As you arrive at the suburban outskirts of Newport, at Brynglas, you will come to a set of long road tunnels where the motorway drops from three lanes to two. As local kids we were always told to hold our breath when going through these tunnels, a parental tactic for in-car crowd control that recently came to mind when David Cameron described the Brynglas Tunnels as a ‘foot on the windpipe of the Welsh economy’.

Arguments for a bypass for these tunnels have raged for more than 20 years until finally, in order to ‘relieve’ the traffic pressure and congestion ‘caused’, the Welsh government announced plans in 2015 to build a new stretch of six-lane motorway across the Gwent Levels. After a period of alarmingly brief reflection, the Welsh government selected its favoured option – appropriately labelled the Black Route – the most expensive and the most ecologically damaging of all the routes it could have gone for. This 15-mile length of motorway will cut through four SSSIs, breaking the hydrological and ecological connectivity across the landscape, and will assuredly bring further development in its wake. In short, it will demolish the Gwent Levels, their biodiversity and their history. As I write, we are almost six months into a public inquiry expected to end early in the autumn.

During the inquiry we have witnessed pretty standard arguments in favour of road-building for jobs and inward investment – degraded and simplistic euphemisms that hide the structural, deep-rooted causes of economic stagnation. We have listened to Welsh government contractors as they advocate the necessity for new road schemes to relieve old road schemes with a logic that would tarmac the world. We have nearly wept as our so-called ‘independent’ statutory environment body, Natural Resources Wales, capitulated and withdrew its very reasonable ecological objections to the Black Route through a statement of common ground – final confirmation of the process of ‘regulatory capture’ that has been underway across the UK since the 2008 financial crash, as statutory agencies have switched to their new ‘enabling culture’. We have listened to ecological consultants rattle off a series of inadequate and inappropriate mitigation measures that will do nothing in the face of permanent destruction for the beautiful and species-rich watercourses and landscape that have co-evolved with human settlements since the Romans started reclaiming the Gwent Levels from the estuary. And, to ice this unfortunate cake, we have heard QCs state with Orwellian grace that this 15-mile, six-lane motorway is consistent with the Welsh government’s shiny new sustainable-development legislative framework (the Well-being of Future Generations Act and associated Environment Act).

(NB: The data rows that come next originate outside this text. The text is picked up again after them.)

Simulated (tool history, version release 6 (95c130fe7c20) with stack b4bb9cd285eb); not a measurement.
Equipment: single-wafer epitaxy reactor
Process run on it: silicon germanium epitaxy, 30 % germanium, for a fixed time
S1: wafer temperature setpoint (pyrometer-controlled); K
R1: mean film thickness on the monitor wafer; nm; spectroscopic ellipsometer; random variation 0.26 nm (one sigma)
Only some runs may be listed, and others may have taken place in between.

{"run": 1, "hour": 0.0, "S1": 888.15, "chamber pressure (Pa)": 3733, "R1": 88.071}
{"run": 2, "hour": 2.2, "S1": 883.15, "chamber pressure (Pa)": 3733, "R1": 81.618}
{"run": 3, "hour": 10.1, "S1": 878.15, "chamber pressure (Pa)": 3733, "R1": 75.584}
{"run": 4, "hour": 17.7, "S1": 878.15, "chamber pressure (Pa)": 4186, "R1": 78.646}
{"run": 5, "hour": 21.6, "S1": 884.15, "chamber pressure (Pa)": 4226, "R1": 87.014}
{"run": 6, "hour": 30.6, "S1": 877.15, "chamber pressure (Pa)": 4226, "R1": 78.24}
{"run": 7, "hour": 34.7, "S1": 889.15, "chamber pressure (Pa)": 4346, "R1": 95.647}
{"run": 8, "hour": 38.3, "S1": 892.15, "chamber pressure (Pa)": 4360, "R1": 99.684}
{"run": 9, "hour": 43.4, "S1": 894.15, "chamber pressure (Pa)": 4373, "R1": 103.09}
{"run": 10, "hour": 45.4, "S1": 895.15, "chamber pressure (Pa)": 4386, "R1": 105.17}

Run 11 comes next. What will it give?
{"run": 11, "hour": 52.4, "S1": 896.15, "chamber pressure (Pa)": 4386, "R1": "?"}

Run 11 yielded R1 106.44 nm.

In the face of these crude arguments Gwent Wildlife Trust and others have maintained a principled objection to the scheme in its entirety. Together with partners and the local community, we have brought in expert witnesses from the top of their disciplines to counter the case for a new road, the simplistic economic assertions and the poorly evidenced ecological mitigation. We have done so because the Gwent Levels are unique and the Black Route will destroy or damage 125ha of SSSI habitats, including grazing marsh and reedbed. It will also destroy more than six miles of SSSI-feature waterways (‘reens’ in the local dialect). It will threaten the remaining waterbodies with pollution and will fragment and redirect a local hydrology that is poorly understood even by farmers whose families have worked the land for generations. All this damage threatens the superb wetland habitat for 144 Nationally Notable or Red Data Book aquatic invertebrate species that have been recorded from the Gwent Levels. But ultimately, we have resisted this scheme because, when the final hammer blow hangs over an entire ecosystem and there is nowhere else for wildlife and human communities to retreat, we must stand our ground or lose everything.

If you are an average-speed reader (like me), this editorial will take you about four minutes to read. Oddly enough, that is about the same amount of time the proposed Black Route could save you on your journey past Newport by 2022. If you can stomach it, read this article again, and you will have spent as much time on this article as you will save in travelling past Newport on the proposed M4 Relief Road by 2051. What kind of society have we created that would exchange ten minutes of a hypothetical car journey for a landscape and waterways that have been fizzing with a density of life comparable with the rainforests for hundreds of years?

In the politely adversarial atmosphere of the former steel workers’ social club that has hosted this whole sorry saga, I have watched the Welsh government’s legal team scurrying to and fro, whispering and passing papers back and forth. To draw myself away from the sight of the government’s QCs alternating between aggressively ripping into our expert witnesses and gazing up at the planning inspector with canine servility, I have often found myself looking out of the window at the traffic ploughing past. Deeply disturbed that this scheme may be approved despite our efforts, and searching for parallels, I have been unable to resist adapting T. S. Eliot:

This is the way the world ends

Not with a bang… but with a public inquiry.